Jaromir Chalabala / Shutterstock.com

A user on the social media site Reddit recently started a wide-ranging conversation with the question, “In the United States, what should you never do?

The discussion thread received more than 12,000 comments, including advice helpful for U.S. visitors, and even more users rated it as an interesting conversation.

Following are some answers that even folks living in America might find interesting — along with context and official sources the original users generally did not supply.

1. Fly a drone in Washington, D.C.

Drone
Dmitry Kalinovsky / Shutterstock.com

In general, flying a drone in controlled airspace — such as anywhere near an airport — requires official approval through a process called Low Altitude Authorization and Notification Capability (LAANC). That process is in place for more than 700 U.S. airports, but Ronald Reagan Washington National Airport is not one of them.

“The airspace around Washington, D.C., is more restricted than in any other part of the country,” and has been since the 9/11 attacks, according to the Federal Aviation Administration. Without special permission, you’re not allowed to fly anywhere within 15 miles of the airport — a radius that covers the entirety of the nation’s capital.

Violators could face “arrest, a $300 fine, and/or 90 days imprisonment and may also face additional federal civil and criminal penalties,” according to the U.S. Capitol Police.

2. Open someone else’s mail

Woman getting mail
Spectruminfo / Shutterstock.com

Opening mail that belongs to anyone else could be considered one of a few different federal crimes, including:

  • Obstruction of the mail generally: “Whoever knowingly and willfully obstructs or retards the passage of the mail, or any carrier or conveyance carrying the mail, shall be fined under this title or imprisoned not more than six months, or both.”
  • Obstruction of correspondence: “Whoever takes any letter, postal card, or package out of any post office or any authorized depository for mail matter, or from any letter or mail carrier, or which has been in any post office or authorized depository, or in the custody of any letter or mail carrier, before it has been delivered to the person to whom it was directed, with design to obstruct the correspondence, or to pry into the business or secrets of another, or opens, secretes, embezzles, or destroys the same, shall be fined under this title or imprisoned not more than five years, or both.”
  • Theft or receipt of stolen mail matter generally: “Whoever steals, takes, or abstracts, or by fraud or deception obtains, or attempts so to obtain, from or out of any mail, post office, or station thereof, letter box, mail receptacle, or any mail route or other authorized depository for mail matter, or from a letter or mail carrier, any letter, postal card, package, bag, or mail, or abstracts or removes from any such letter […] or Whoever buys, receives, or conceals, or unlawfully has in his possession […] any article or thing contained therein, which has been so stolen […] Shall be fined under this title or imprisoned not more than five years, or both.”
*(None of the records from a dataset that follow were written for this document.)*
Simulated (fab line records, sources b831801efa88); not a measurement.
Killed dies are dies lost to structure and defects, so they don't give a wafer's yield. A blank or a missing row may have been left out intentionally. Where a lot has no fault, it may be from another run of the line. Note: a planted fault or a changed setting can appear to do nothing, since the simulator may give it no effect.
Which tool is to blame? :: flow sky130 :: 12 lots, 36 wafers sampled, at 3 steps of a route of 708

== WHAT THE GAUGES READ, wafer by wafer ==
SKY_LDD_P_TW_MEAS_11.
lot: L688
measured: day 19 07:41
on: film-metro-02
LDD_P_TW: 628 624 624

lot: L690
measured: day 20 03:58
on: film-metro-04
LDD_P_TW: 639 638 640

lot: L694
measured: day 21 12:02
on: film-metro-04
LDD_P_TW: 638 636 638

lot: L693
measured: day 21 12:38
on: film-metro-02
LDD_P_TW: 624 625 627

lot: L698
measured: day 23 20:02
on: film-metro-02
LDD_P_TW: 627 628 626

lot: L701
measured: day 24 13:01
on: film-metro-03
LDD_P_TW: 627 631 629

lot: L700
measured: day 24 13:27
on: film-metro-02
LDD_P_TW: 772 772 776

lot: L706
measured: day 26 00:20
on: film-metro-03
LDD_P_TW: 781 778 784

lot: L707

Fortunately, accidentally opening someone’s mail does not count, according to the Chicago-based Law Offices of Hal M. Garfinkel.

3. Leave your car during a traffic stop

Cop writing a ticket
Photographee.eu / Shutterstock.com

It may not be illegal to exit your vehicle when you get pulled over, but the wisest thing to do is sit tight and await instructions from the police, which may or may not include getting out of your car.

The American Civil Liberties Union recommends doing the following when an officer signals you to pull over:

  • Stop the car quickly but safely.
  • Turn off the car, turn on the overhead light, partially lower your window and put your hands on the steering wheel or dashboard.
  • When asked, present your driver’s license, insurance information and vehicle registration.
  • Keep your hands visible and avoid sudden movements.

These steps should help reassure police that you are not a threat or likely to flee, which should make for a safer and smoother experience.

4. Try to bribe the police

No cash accepted
TZIDO SUN / Shutterstock.com

You may have heard — or seen depicted on TV — stories about people who spend their way out of a thorny situation with the police. But since the general purpose of a bribe is to pretend something didn’t happen, it’s hard to evaluate how often they actually occur.

Regardless, this was the most popular answer in the Reddit thread:

“Don’t try to bribe cops when you get pulled over. I had some Argentinian friends immediately pull out their wallets and start pooling their cash when they got pulled over once. Fortunately someone in the car noticed and told them to put it away immediately.”

Other users claimed at least secondhand knowledge that it works in Mexico, India and even the U.S. territory of Guam.

One group that has tried to measure bribery is the nonprofit Transparency International, which claims to run “the world’s largest survey asking citizens about their direct personal experience of bribery in their daily lives, their perceptions of corruption challenges in their own countries, and their willingness to act against corruption.”

Its 2017 survey found that 1 in 4 people across the world had paid a bribe in the prior year while interacting with a public service. The countries where bribes were most commonly reported were Yemen, India, Liberia, Mexico and Vietnam. However, “bribery questions were not asked in Belgium, France, Greenland, the Netherlands, Sweden, Switzerland, the UK and the USA due to funding constraints.”

Fortunately, no funding is required to find out bribery is illegal in every U.S. jurisdiction. “Bribery is a felony in every state and under federal law,” according to Columbia Law School, which researches anti-corruption laws across the U.S.

5. Joke about shooting someone

Upset couple
Krakenimages.com / Shutterstock.com

One user offered the oddly specific but popular answer, “Under no circumstances should you say: ‘I’m going to shoot the president of the United States.’ Especially not on TV.”

The top reply to that comment was a “former news cameraman” who agreed it was a bad idea to say you’re going to shoot anyone, even when you mean “shoot video footage of” them.

Federal law does spell out “Threats against President and successors to the Presidency,” when made in writing, as a specific crime punishable by a fine or up to five years in prison.

In general, “interstate communications” that threaten the kidnapping or injury of anyone can be punished by up to 20 years in prison under federal law, to say nothing of state laws.